To find the quotient of the polynomial x³ + 3x² + 5x + 3 divided by x + 1, we can use polynomial long division.
1. **Set up the division:** Write x³ + 3x² + 5x + 3 under the long division symbol and x + 1 outside.
2. **Divide the first term:** Take the leading term of the numerator x³ and divide it by the leading term of the denominator x, which gives x².
3. **Multiply and subtract:** Multiply x² by x + 1 (which equals x³ + x²) and subtract this from the original polynomial:
(x³ + 3x² + 5x + 3) – (x³ + x²) = 2x² + 5x + 3.

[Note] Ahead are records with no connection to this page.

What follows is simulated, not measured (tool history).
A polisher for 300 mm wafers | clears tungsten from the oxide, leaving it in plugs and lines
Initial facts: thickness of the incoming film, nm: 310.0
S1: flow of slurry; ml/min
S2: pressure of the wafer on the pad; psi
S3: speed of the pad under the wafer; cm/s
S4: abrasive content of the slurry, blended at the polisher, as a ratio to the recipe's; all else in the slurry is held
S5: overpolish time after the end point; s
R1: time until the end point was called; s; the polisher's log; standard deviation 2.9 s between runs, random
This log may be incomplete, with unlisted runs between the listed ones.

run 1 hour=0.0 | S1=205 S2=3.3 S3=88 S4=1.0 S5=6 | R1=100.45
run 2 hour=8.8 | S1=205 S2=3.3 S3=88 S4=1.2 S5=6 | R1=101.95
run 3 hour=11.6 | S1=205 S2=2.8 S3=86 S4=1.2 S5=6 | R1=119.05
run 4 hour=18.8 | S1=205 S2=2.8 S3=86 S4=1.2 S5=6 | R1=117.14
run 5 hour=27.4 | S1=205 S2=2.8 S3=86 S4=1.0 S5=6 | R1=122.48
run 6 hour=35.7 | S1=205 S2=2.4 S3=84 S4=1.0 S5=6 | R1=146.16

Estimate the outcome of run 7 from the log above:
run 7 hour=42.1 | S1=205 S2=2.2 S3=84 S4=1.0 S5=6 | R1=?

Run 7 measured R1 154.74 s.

4. **Repeat the process:** Now take the new leading term 2x², divide by x to get 2x. Multiply 2x by x + 1 (which gives 2x² + 2x), and subtract:
(2x² + 5x + 3) – (2x² + 2x) = 3x + 3.
5. **Continue dividing:** Now take the leading term 3x, divide by x to get 3. Multiply 3 by x + 1 (which gives 3x + 3), and subtract:
(3x + 3) – (3x + 3) = 0.
Now, since the remainder is 0, we conclude that the division is exact. Therefore, the quotient of the division is:
x² + 2x + 3.
In summary, the quotient of x³ + 3x² + 5x + 3 divided by x + 1 is x² + 2x + 3.